I never did well in high school English courses that dealt with the interpretation of literature or poetry.  For example, the teacher could read a poem about a squirrel gathering nuts and then I was supposed to get out of it a commentary on human rights in Africa.  I have never been able to read into a story what seems to me to be an unrelated idea.  Even after the metaphor was explained, I still often thought that it was a bunch of hooey.

Fortunately, the Bible does not have to be read in this manner.  When a metaphor is used, the Author sees fit to explain it to us.  God's laws are not read in this abstract manner either, but there is often more to them than initially appears on the surface.  Christ in Matthew 5 explained deeper meanings to God's laws than were previously understood.  Calvin expounds on this idea of deeper meanings of God's laws even further, not adding to the law but explaining the reasoning behind Christ's interpretation.
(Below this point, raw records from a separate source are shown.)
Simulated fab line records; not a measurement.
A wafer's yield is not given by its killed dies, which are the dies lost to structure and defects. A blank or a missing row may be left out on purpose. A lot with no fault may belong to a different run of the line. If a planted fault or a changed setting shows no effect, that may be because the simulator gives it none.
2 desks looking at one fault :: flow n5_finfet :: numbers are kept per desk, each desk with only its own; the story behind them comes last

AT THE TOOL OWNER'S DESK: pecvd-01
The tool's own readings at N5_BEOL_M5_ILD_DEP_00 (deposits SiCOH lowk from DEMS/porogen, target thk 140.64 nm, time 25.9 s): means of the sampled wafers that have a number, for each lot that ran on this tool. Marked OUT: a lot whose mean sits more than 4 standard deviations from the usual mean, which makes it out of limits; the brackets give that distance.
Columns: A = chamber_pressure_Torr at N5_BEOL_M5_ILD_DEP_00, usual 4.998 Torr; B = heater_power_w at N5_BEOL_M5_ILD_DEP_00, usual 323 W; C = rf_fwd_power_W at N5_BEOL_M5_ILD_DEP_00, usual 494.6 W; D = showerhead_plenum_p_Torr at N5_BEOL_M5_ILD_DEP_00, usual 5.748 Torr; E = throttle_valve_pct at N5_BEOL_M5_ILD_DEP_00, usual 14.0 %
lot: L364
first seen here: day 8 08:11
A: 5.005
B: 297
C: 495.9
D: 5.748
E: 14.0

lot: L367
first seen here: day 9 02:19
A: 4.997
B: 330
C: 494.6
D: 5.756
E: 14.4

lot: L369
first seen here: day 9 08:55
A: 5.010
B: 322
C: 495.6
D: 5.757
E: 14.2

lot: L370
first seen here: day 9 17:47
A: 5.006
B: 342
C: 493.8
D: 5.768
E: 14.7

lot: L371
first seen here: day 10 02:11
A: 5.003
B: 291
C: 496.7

He opens with getting the reader to agree that "through the law a man's life is molded not only to outward honesty but to inward and spiritual righteousness."  That is the intent of God's law - to be transformed inwardly.  The Pharisees did not grasp this.  They believed that they were righteous for their strict interpretations of the law even though their hearts were just as corrupt as anyone else.  God's laws are more stringent that human laws.  "Human laws, then, are satisfied when a man merely keeps his hand from wrongdoing.  On the contrary, because the heavenly law has been given for our souls, they must at the outset be constrained, that it may be justly observed."  So human laws are begin and end with physical deeds while God's laws are concerned with our hearts and our hands.  Paul refers to the law being spiritual in Romans 7:14.  Calvin responds, "By this he means that it not only demands obedience of the soul, mind, and will, but it requires and angelic purity, which, cleansed of every pollution of the flesh, savors of nothing but the spirit."

Calvin makes it clear in the next section that he is not coming up with a new interpretation of God's law, but he is following Christ, "its best interpreter."  As I said before, the Pharisees were concerned with observing the letter of the law, and if they succeeded in that they believed that they were righteous.  Christ shattered this idea when he told them if they were angry with their brother than they have committed murder in their hearts and if they looked on a woman with lust than they have committed adultery.  "They have thought that Christ added to the law when he only restored it to its integrity, in that he freed and cleansed it when it had been obscured by the falsehoods and defiled by the leaven of the Pharisees."  See Matthew 16:5-12.

We should do our best to understand God's law and His purpose behind the laws, "that is, in each commandment to ponder why it was given to us."  We must at the same time be careful not to add to the law.  "Thus in each commandment we must investigate what it is concerned with; then we must seek out its purpose, until we find what the Lawgiver testifies there to be pleasing or displeasing to himself."  With each commandment, we should determine what it is that is pleasing to God.  If he commands that we act, we know that this pleases God.  We should also reason that the opposite is displeasing to God.  If God forbids something, we know that this is displeasing to God.  So we should also reason that the opposite would be pleasing to Him.  In the first commandment, God tells us that He alone is to be worshiped.  We know that worshiping God pleases Him.  By this logic, we can also understand that not worshiping Him or worshiping another god is displeasing to Him.  It is through this logic that we can understand the law fully.

Calvin continues this line of thinking in the next section on commandments and prohibitions.  When a command is issued by God, the opposite is against God.  "For by the virtue contrary to the vice, men usually mean abstinence from the vice.  We say that the virtue goes beyond this to contrary duties and deeds.  Therefore in this commandment, 'You shall not kill,' men's common sense will see only that we must abstain from wronging anyone or desiring to do so.  Besides this, it contains, I say, the requirement that we give our neighbor's life all the help we can."  So not only should you not take your neighbor's life, you should add to it however you are able.

God uses certain labels for our vices in order to shock us into hating our sin.  Instead of using "hatred" or "anger", God chose the word "murder" in the command.  Jesus clarified that God wanted not only the physical act of killing another to be seen as a sin, but also the anger against another that could bring about the physical act.  Not only the act of sleeping with another man's wife should be considered a sin when God forbid "adultery," but also lust.  The words "murder" and "adultery" are harsh words which God chose to show us the severity of our sin, rather than "anger" and "lust".  "Thus moved by judgment, we ourselves become accustomed better to weigh the gravity of transgressions, which previously seemed light to us."